Closed daveredrum closed 1 year ago
Hi @daveredrum , That's an excellent question.
Since the UNet is trained in the latent space of the VAE, the initial distribution is Gaussian in the latent space, too. That's to say, for general text-to-image sampling, we should make sure the initial input is Gaussian in the latent space.
Here are the results of text-to-image sampling (set --generation_mode 't2i'
) with Gaussian input in latent space and RGB space:
(for the second image I replace https://github.com/yuanzhi-zhu/prolific_dreamer2d/blob/main/prolific_dreamer2d.py#L274 with
particles = torch.randn((args.batch_size, 3, args.height, args.width)).to(device, dtype=dtype)
rgb_BCHW_512 = F.interpolate(particles, (512, 512), mode="bilinear", align_corners=False)
particles = vae.config.scaling_factor * vae.encode(rgb_BCHW_512).latent_dist.sample().detach().clone()
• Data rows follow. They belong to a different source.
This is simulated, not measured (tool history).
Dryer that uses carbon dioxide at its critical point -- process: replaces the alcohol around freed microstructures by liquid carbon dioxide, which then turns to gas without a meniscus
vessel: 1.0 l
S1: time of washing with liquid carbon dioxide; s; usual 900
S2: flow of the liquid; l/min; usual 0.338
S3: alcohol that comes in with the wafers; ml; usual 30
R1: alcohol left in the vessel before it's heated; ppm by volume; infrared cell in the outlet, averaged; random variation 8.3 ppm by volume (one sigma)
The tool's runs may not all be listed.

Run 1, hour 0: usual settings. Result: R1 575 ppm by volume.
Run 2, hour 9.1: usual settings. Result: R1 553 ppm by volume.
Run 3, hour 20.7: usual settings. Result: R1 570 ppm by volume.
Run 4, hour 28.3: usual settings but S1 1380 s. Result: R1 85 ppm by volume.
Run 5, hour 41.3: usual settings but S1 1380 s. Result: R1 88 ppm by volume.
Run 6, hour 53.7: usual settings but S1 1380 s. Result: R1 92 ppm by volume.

We've verified that for a non-Gaussian input, the diffusion model leads us nowhere!!
However, SDS and VSD are optimization based methods rather than sampling, which means the optimization will land at some reasonable outputs regardless of the input: Initialization does not matter, which means we have to blame something else!!
To the best of my knowledge, the artifact is caused by the VAE because the loss has to backpropagate through it when rgb_as_latents is set to false.
Hopefully, this issue can be addressed by the IF model which does not have VAE.
Thanks a lot for the clarification! It seems operating on the VAE's latent space is the best way to mitigate artifacts. Closing the issue now ^^
Hi @daveredrum ,
I just found that you can simply try more optimization steps to get better results (while still worse than setting rgb_as_latents as True). Here is the result of VSD with 2000 steps:
This problem is also discussed at https://github.com/ashawkey/stable-dreamfusion/issues/96
Also in the implementation of ThreeStudio, they by default set rgb_as_latents as False.
I tried to reproduce the image you shared, but the results I got still seem off...
Here are images I optimized from two runs:
Below is the script I used to generate those images:
# Image generation with prolific_dream 2d
### VSD
python prolific_dreamer2d.py \
--num_steps 2000 --log_steps 50 \
--seed 1024 --lr 0.03 --phi_lr 0.0001 --use_t_phi true \
--model_path 'stabilityai/stable-diffusion-2-1-base' \
--loss_weight_type '1m_alphas_cumprod' --t_schedule 't_stages2' \
--generation_mode 'vsd' \
--phi_model 'lora' --lora_scale 1. --lora_vprediction false \
--prompt "a photograph of an astronaut riding a horse" \
--height 512 --width 512 --batch_size 1 --guidance_scale 7.5 \
--log_progress true --save_x0 true --save_phi_model true \
--rgb_as_latents false
Did you also modify other parameters, e.g. the learning rate?
This might be caused by the _tschedule you chose.
Nevertheless, the outcomes when setting rgb_as_latents to False are notably inferior compared to when it's set to True.
Hi @yuanzhi-zhu,
thanks a lot for this awesome implementation of VSD!
I noticed that the training objective (i.e. “particle”) is a Gaussian white noise in latent space (see: https://github.com/yuanzhi-zhu/prolific_dreamer2d/blob/main/prolific_dreamer2d.py#L274), and the final image was decoded by VAE of the diffusion model. Comments suggest that pure Gaussian in image space will result in weird artifacts. Similar behavior was observed after I set rgb_as_latents to false (see the attached figure).
I'm wondering what could be the reason for this? Is this some trick from the original paper?